ALABAMA REAL ESTATE JOURNAL

CRE market strong in first half, expected to remain steady in final two quarters

Activity flow for commercial real estate deals has been steady throughout 2017 after a fast start in the first quarter, one Alabama CRE veteran said.

“It’s never slowed up the last two years,” Douglas McCullough, vice president brokerage at Huntsville’s NAI Chase Commercial office said of the activity he’s seen across the board. “It just seems to keep building momentum. I don’t have enough time in the day to do what needs to be done.”

McCullough said while activity has been high, the number of deals getting done has lagged.

“The cash flow – the deals coming out of the pipeline – has slowed a little bit, but it always seems to come in bunches,” he said.

McCullough said he expects 2017 to at least equal 2016.

“I see things on the horizon being about like they are right now,” McCullough said. “(I see it as) pretty steady, a lot of business activity going on and a lot of deals going on.”

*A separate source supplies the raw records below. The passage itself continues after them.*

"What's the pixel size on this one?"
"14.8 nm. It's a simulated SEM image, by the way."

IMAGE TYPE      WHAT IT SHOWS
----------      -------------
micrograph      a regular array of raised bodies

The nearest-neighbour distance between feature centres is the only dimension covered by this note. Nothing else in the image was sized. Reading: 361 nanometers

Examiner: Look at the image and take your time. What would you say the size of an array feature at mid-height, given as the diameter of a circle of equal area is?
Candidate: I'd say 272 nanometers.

As technology continues to change the real estate industry, McCullough said the real estate professionals who will benefit from this uptick in 2017 and beyond will have to offer more than their competitors when it comes to service and value.

“Those are the people who seem to continue to win the business in a good and a tight market, even more so now,” McCullough said. “I think that gives, whoever is willing to do that, a significant competitive edge.”

Right now, McCullough said he has seen the biggest uptick in the retail market, particularly in one Huntsville development, MidCity, where he has three unique deals going right now.

“I’m seeing an enormous uptick in retail activity,” he said. “We’re doing three pretty significant deals in Mid\City up in the Madison Square Mall. One of them is going to be a game-changer for North Alabama. We’ve brought High Point Climate in from Chattanooga, and it will have a world class rock climbing facility that will probably be known around the country if not around (the region). It will be a significant addition right beside Topgolf.”

McCullough said NAI is also working on two authentic restaurant concepts that will be new to Alabama.

“We’ve been blessed to have some pretty good retail activity,” McCullough said, noting that he is also doing deals throughout the state and outside of Alabama.

There is one automotive retailer McCullough said is expanding in Montgomery, Birmingham and Huntsville.

“We’re representing some regional retailers,” McCullough said. “We’re putting them down in Montgomery. We have several locations down in Birmingham, and we’re looking for another one in Huntsville, so it’s not just the Huntsville market…I’ve got listings all over the state, and some outside of the state, and I’m seeing that kind of activity there as well.

McCullough said he expects to see more challenges for existing retail, particularly large shopping malls, as e-commerce continues to grow at a fast pace.

“We’ve tremendously overbuilt the malls and the retail spaces to the point to where it’s flooded, and now you bring this e-commerce business to the table and what’s there is half of what’s needed,” he said. “I think you’re going to see a lot of repurposing, like what you see at MidCity, where the whole retail picture is going to change dramatically.”

McCullough said retail is not the only sector seeing reductions in space utilized by companies. He recently relocated an industrial company from a 30,000-square-foot facility because most of the operation is now automated with robots, which has eliminated the need for many of the company’s employees.

“They doing it in half the space,” he said. “Even in the industrial world, the efficiencies and the artificial intelligence (is changing it).